According to recent data released, the slowing exports are signalling at a crisis in labour intensive industries like readymade garments, electronic goods and gems and jewellery industry too would suffer a huge blow, if demand remains sluggish in major exporting destinations.


Dry demand for labour intensive goods is also giving rise to renewed fear of joblessness in garment sector, which is the main source of livelihood for a substantial chunk of India's population. According to the latest export figures, the growth in labour-intensive exports like gems and jewellery and ready made garments have contracted and the shine in the new and emerging markets, which fetched good return for India's exports after the 2008 global financial crisis is slowly getting blurred.


According the Federation of India Exporters Organization (FIEO), the prolonged crisis in the United States and European countries are, in all likelihood, going to affect the emerging markets of Latin America, South Africa and South-East Asia in the coming few months. The official export data for the month of April clearly shows a definite decline in demand for labour-intensive products in foreign markets.


India could achieve a handsome 20 per cent export growth in the year 2011-12 on the back of a good performance by labour-intensive sectors and growing demand from the emerging markets. Meanwhile, exports had registered around 18 per cent in all textile segments last year.


Exporters Suffer as Buyers Demand Discount


While the exporters were happy with depreciating Indian rupee against the dollar, their happiness has not lasted long. With the Indian rupee continuing its depreciation against the dollar, exporters who were earlier cheering for getting more rupees for their exports, are now worried as foreign buyers are pushing them for bigger discounts.

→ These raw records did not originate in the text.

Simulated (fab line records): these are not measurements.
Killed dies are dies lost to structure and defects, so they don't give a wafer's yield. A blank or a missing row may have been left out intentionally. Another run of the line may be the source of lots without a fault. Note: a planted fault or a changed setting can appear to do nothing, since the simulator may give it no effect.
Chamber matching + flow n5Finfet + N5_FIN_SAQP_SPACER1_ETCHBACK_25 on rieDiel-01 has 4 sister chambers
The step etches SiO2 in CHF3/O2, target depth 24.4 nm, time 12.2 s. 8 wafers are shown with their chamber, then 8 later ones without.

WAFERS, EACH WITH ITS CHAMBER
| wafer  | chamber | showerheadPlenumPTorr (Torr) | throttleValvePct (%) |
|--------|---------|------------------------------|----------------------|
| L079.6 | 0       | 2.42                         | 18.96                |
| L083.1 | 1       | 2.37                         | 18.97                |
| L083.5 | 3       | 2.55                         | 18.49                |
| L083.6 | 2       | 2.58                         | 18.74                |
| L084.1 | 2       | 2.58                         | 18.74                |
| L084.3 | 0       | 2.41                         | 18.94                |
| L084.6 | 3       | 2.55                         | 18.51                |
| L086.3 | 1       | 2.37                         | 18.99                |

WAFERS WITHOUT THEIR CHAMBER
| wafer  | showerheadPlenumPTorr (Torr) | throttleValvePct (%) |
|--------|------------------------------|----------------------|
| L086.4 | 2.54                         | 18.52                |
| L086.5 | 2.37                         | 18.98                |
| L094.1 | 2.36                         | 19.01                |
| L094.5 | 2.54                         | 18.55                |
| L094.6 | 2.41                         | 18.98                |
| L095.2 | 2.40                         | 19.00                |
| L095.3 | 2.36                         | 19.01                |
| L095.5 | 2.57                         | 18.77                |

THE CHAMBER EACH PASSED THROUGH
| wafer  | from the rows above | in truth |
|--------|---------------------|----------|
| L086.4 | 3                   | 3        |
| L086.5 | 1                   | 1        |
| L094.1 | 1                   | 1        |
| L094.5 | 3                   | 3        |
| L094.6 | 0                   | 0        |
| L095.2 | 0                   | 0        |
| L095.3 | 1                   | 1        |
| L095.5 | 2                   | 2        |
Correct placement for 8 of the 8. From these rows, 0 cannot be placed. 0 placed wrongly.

"The excitement of the depreciating rupee against the dollar is short-lived, because buyers have started pressurizing us to offer the maximum discount on export of products," said Director General of Federation of India Exporters Organization (FIEO) Ajay Sahai. "Depreciating rupee is not a thing to cherish as inputs costs have gone up substantially. We do not subscribe to the view that the rupee depreciation would give unexpected gains to exporters. We will like the rupee to stay stable, at around ` 46-47", he added.

But a worrying factor is that the buyers are asking for discounts without placing more orders. This is mainly because of a weak demand scenario in the key markets of Europe and the US. Such a trend may exert pressure on merchandise export earnings that touched a high of $ 303 billion (over ` 16500 crore) in 2011-12.


Fall in Exports by SME-Dominated Sectors Disturbing


Sharp fall in exports from some key industrial sectors dominated by small and medium enterprises (SMEs) in April is "disturbing", said exporters body FIEO. "Sluggish growth registered by the export sector in April is a cause of concern The more disturbing news is sharp decline of moderate growth in exports of labour-intensive sectors like gems and jewellery, readymade garments, leather, electronics, plastics, etc.." said FIEO President M Rafeeque Ahmed in a press statement.

The gems and jewellery sector witnessed the sharpest fall in April, with 25.7% contraction in overseas shipment, followed by readymade garments that suffered 9% fall in exports during the same period.


The leather sector also saw muted demand in April, growing at a slow pace of 3.2%, while exports from electronics and plastic sector registered only 5.4% and 2.7% growth, respectively. "This will have serious implications on employment and may lead to sharp reduction in additional job creation and even lay off," Ahmed cautioned.


The situation is grimmer now than in the past periods of slowdown when the emerging and developing economies had exhibited positive growth helping the Indian exporters increase their overseas trade through market diversification strategy focusing on Latin America, Africa, and Asia." The slowdown in new markets will be obvious in next few months," added FIEO Chief.


In the view of this, Ahmed said, the Centre should devise suitable strategy to counter the export slowdown in the revised edition of the Foreign Trade Policy.